Latest Birgitta Conference CFP: Devon, England, 21-24 July 2015

Eddie Jones and Claes Gejrot are happy to announce the CFP for the latest in the series of Birgitta conferences, this time on the topic of “Continuity and Change in the Birgittine Order.”

See the online CFP here, also pasted below:

http://humanities.exeter.ac.uk/english/research/conferences/syoncontinuityandchangeinthebirgittineorder/

Continuity and Change in the Birgittine Order

(Syon Abbey 1415-2015)

Dartington Hall, Devon, 21-24 July 2015

The Birgittine order, over its more than six centuries of existence, has seen many changes: periods of growth and decline, expansion and retrenchment, patronage and persecution; individual houses have been suppressed and restored, declined, revived, relocated, and finally closed; the Birgittine vine has put out new branches, some of which have taken, and some not. And all this against a backdrop of religious, political, and social upheaval and change, that has not always remained safely in the background.

Are there any constants? The office, perhaps, or the habit, the rule (or rules?!), the spirit of the saint herself … something intangibly, indefinably Birgittine? Is Birgittine identity about adherence to an essence or ideal, or something that is worked out in practice? Is the idea of charism useful, or an obstacle to historical analysis?

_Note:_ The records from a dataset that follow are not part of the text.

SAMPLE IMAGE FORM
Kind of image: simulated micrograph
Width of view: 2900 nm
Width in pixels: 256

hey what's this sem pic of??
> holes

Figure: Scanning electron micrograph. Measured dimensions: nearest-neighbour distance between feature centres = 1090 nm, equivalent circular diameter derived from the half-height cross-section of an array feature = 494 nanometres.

Such questions come into focus sharply this year, when England’s house of Birgittines, Syon Abbey, celebrates the six hundredth anniversary of its foundation by King Henry V in 1415. Those six centuries have seen dramatic fluctuations in fortune, and as many as twenty changes of abode, from the abbey’s medieval heyday by the Thames in Middlesex, through suppression under Henry VIII, restoration by Queen Mary, exile in the Low Countries and France, a two-hundred-year sojourn in Portugal, the return to south-west England, late twentieth-century downsizing, and closure of the convent in 2011. Rule and constitutions have been reinterpreted and rewritten; the office has been sung in Latin, abandoned for the Roman breviary, restored in Latin, and translated into English. The community has seen kingdoms rise and fall; lived through war, fire and earthquake, and responded to the councils of Konstanz, Trent and Vatican II.

The latest in the series of Birgitta conferences will take place at Dartington Hall in Devon, England, 21-24 July 2015. Proposals for papers of 20 minutes duration will be welcomed by the organisers Eddie Jones and  Claes Gejrot by the deadline of 15 January 2015. The language of the conference will be English. We are equally interested in proposals on Syon Abbey, other Birgittine houses, or the order as a whole. Papers need not engage directly with the question of ‘continuity and change’, though this will be an advantage if we are over-subscribed. Recognising that the period has so far been under-explored, we will be particularly pleased to hear proposals that look at Birgittine experience since 1800.

Registration

Registration for the conference will be available on this site soon.

Sexcentenary event at Syon Park, 19 July 2015 

We imagine that many delegates will also be interested in attending a commemoration of Syon’s foundation that is being held in the grounds of Syon Park, Isleworth, site of Syon Abbey from 1431 until the dissolution, on Sunday 19 July 2015. (For location, see http://www.syonpark.co.uk/.) Organisation of the event is being led by the church of St Bridget of Sweden and Our Lady of Sorrows, Isleworth. It will feature an ecumenical service led by the archbishop of Westminster, Cardinal Vincent Nichols. We are involved in preparations for the event, and will provide further details as they become available.